On October 23 – 24, 2014, the Iowa Law Review will celebrate its centennial volume with a symposium honoring the work of antitrust scholar Professor Herbert Hovenkamp.
“I’m flattered and grateful,” said Hovenkamp, “But this symposium is less about my work and more about the great work others are doing. Some excellent scholars will participate, which makes this a valuable opportunity for students to learn about the enormous array of fields that antitrust law touches.”
Hovenkamp holds the Ben and Dorothy Willie Chair at the University of Iowa College of Law and is the senior surviving author of Antitrust Law, one of the most cited treatises on the subject. In 2008, the Antitrust Division of the United States Department of Justice gave Hovenkamp the John Sherman Award, which recognizes outstanding contributions “to the field of antitrust law, the protection of American consumers, and the preservation of economic liberty.”
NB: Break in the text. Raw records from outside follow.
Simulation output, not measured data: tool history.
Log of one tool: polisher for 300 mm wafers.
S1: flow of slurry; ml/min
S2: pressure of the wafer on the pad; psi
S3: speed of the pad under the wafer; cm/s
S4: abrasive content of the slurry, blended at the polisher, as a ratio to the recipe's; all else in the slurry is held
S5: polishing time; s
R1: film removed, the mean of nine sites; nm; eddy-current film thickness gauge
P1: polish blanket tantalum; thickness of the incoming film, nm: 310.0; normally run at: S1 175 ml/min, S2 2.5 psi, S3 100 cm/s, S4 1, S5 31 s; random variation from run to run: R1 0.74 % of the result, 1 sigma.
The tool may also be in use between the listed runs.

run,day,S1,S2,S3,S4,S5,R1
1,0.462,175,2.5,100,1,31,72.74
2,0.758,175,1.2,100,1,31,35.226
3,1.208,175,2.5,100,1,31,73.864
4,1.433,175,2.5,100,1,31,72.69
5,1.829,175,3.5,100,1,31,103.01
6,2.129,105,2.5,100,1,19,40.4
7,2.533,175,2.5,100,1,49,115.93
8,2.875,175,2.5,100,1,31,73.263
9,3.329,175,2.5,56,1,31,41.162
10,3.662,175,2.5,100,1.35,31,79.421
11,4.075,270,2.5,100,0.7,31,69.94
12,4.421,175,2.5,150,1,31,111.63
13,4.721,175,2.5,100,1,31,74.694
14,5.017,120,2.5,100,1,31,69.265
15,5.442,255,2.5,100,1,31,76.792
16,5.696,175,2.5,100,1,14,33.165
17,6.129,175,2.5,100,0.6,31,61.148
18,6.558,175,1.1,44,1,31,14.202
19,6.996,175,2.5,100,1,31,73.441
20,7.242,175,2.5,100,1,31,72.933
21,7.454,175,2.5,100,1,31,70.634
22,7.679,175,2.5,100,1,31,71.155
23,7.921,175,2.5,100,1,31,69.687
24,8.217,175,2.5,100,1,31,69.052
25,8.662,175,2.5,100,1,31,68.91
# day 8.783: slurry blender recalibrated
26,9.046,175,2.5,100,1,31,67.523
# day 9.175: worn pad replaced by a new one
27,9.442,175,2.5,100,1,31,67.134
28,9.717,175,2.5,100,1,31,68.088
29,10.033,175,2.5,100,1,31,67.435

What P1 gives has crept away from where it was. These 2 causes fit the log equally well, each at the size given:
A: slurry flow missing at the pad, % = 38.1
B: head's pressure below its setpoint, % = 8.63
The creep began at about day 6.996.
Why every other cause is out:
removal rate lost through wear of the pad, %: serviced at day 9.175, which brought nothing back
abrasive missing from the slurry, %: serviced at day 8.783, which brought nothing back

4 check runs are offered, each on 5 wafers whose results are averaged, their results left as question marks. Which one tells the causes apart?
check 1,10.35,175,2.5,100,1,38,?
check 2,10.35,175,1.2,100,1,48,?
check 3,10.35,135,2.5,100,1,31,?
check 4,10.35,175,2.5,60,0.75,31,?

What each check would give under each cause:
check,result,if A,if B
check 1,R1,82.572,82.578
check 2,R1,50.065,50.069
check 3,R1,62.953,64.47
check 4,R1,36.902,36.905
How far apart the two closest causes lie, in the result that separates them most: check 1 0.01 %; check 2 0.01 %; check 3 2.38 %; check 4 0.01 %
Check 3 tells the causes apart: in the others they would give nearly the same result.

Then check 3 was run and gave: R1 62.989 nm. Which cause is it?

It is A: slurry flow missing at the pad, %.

The symposium will include panel discussions focusing on the future of antitrust law. Confirmed presenters represent federal agencies, private corporations, law schools, and business schools. “It is a rock star group,” said Ashley Gleckler, Centennial Coordinator for the Iowa Law Review, “From our key note speaker to the panelists, this a really special group.”
Given the important intersection of antitrust law and intellectual property law, the symposium will include a breakfast discussion of intellectual property trolling on Friday, October 24th, from 7:45 – 9:00 am. IP scholar Mark Lemley of Stanford Law School will discuss patent trolling and Matt Sag of Loyola University Chicago School of Law will discuss copyright trolling. Both Lemley and Sag will also participate on a panel discussion entitled “Rethinking Litigation.” Students interested in attending the breakfast should RSVP to Michelle Wallace of the Intellectual Property Law Society by Wednesday, October 22.
Gleckler encouraged students to attend the symposium, especially the panel “Dealing with Tough Antitrust Issues in Conduct and Mergers: How Do Law and Scholarship Matter?” “The presenters are from state and federal enforcement agencies and the private sector, so there will be lots of viewpoints about identifying antitrust problems and avoiding them,” Gleckler explained. “This panel will also give students a sense of how practitioners use scholarship.”